Figure 2.Distributions of pre- and post-monsoon LMI and storm-ambient vertical wind shear.In the box plotsof LMI (a) and storm-ambient vertical wind shear (b) shown the median (red line), inner quartile range (blue box), and the 25th (75th) percentile minus (plus) 1.5 times the inner quartile range (horizontal black line). Shear is calculated from the National Center for Environmental Prediction-Department of Energy Reanalysis21. Significance of the separation of the median and mean values is in Table S1.

Figure 3. 30-year trends in pre-monsoon SST and vertical wind shear. Plotted is the 30-year trend in vertical wind shear (contours) based on reanalysis data from 1979–2010 (a) and numerical experiments designed to isolate the effect of the ABC on the regional circulation7 (b). Dashed contours indicate negative trends and solid contours are positive, the zero contour is not shown. Positive and negative shear contours are in units of 0.5 m s-1. Shaded are the 30-year SST trendsover the same period from observations (a), which is relative to the equatorial SST trend, and the aerosol-forced SST change prescribed in the model experiments (b).

Methods (online)

The numerical experiments used in this study to identify the effect of increasing emissions on vertical wind shear are identical to those described in Chung and Ramanathan7, and we refer the reader to this paper for a comprehensive discussion of the experimental setup and model results. These numerical experiments were performed with the National Center for Atmospheric Research Community Climate Model Version 3 (NCAR/CCM3)29 at a T42/L18 resolution with prescribed SST. For each of the control and perturbation experiments there were 10 ensemble member simulations, all 10 with different initial conditions. For each of the 10 ensemble simulations the model was spun up to equilibrium for one year, and then run for an additional five years. The ten 5-year simulations were averaged yielding a 50-year sample for each of the ensemble means considered here.

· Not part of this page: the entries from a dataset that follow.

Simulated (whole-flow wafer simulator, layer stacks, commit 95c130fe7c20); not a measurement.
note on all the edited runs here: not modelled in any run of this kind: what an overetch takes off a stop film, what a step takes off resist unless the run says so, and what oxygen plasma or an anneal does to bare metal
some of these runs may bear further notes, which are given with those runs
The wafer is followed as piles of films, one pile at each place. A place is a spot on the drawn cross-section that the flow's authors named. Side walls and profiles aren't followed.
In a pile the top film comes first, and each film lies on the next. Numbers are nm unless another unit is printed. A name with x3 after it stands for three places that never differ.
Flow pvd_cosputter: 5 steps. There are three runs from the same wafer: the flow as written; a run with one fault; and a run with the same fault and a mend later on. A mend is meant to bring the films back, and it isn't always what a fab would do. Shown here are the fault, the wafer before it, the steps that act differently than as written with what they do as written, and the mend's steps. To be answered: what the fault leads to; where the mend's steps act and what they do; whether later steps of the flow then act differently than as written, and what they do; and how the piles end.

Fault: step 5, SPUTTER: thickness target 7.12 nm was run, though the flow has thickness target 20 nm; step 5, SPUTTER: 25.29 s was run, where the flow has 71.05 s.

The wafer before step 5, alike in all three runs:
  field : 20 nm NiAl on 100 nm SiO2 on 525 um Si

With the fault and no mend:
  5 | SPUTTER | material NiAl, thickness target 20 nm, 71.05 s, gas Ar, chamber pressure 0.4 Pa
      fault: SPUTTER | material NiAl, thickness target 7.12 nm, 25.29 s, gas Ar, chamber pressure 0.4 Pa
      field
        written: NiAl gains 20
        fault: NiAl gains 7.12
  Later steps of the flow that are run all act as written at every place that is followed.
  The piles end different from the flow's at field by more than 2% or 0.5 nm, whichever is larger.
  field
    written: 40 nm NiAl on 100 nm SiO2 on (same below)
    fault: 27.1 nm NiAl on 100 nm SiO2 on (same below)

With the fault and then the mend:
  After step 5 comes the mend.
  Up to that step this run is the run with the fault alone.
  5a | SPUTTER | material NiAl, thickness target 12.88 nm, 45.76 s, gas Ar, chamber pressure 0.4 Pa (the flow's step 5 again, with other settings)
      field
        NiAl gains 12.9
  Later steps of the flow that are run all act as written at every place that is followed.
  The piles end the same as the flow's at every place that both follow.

In the control run and perturbation run an SST annual cycle is prescribed. In the control experiment SST is prescribed to globally reflect observed long-term SST26 changes from 1950-2000. This is achieved by calculating the monthly linear SST trend over the period of 1951-2002, multiplying the trend by 50 (°C 50-yr-1), and adding this 50-year SST change to the observed monthly SST climatology (calculated over the 1951–2002 period). Therefore, in the control experiment, SST in the NIO reflects a 50-year increase in emissions and negative surface forcing by the ABC. In the perturbation experiment SST in the NIO is estimated to be the equivalent 50-year change in SST assuming regional emissions had been stabilized at 1950s levels, such that SST is everywhere the same as in the control experiment, except in the NIO, where the local 50-year SST change is forced to be equal to the SST change in the equatorial Indian Ocean, consistent with the findings of Ramanathan et al.9.

SST in the NIO is warmer in the perturbation run than it is in the control run, and the difference in the zonally-averaged (Indian Ocean) meridional SST gradient in the experiments is nearly identical to that from Figure 1b, except that in the model the difference is zero at the equator and negative to the north. This difference in SST is equivalent to the radiatively forced change in SST from the increase in emissions over the same 50-year period, as demonstrated by Ramanathan et al.10. The perturbation experiment also includes the effect of heating in the atmosphere by the absorption of short and longwave radiation by the ABC; consistent with Chung and Ramanathan30, a reduction in surface solar insolation was prescribed, as was atmospheric heating from the surface boundary layer to roughly 3 km height. The seasonality of the surface forcing and imposed heating is consistent with that of the ABC9. We interpret the difference between the ensemble mean of the control and perturbation experiments as the influence of the 50-year growth in regional emissions on the atmospheric circulation.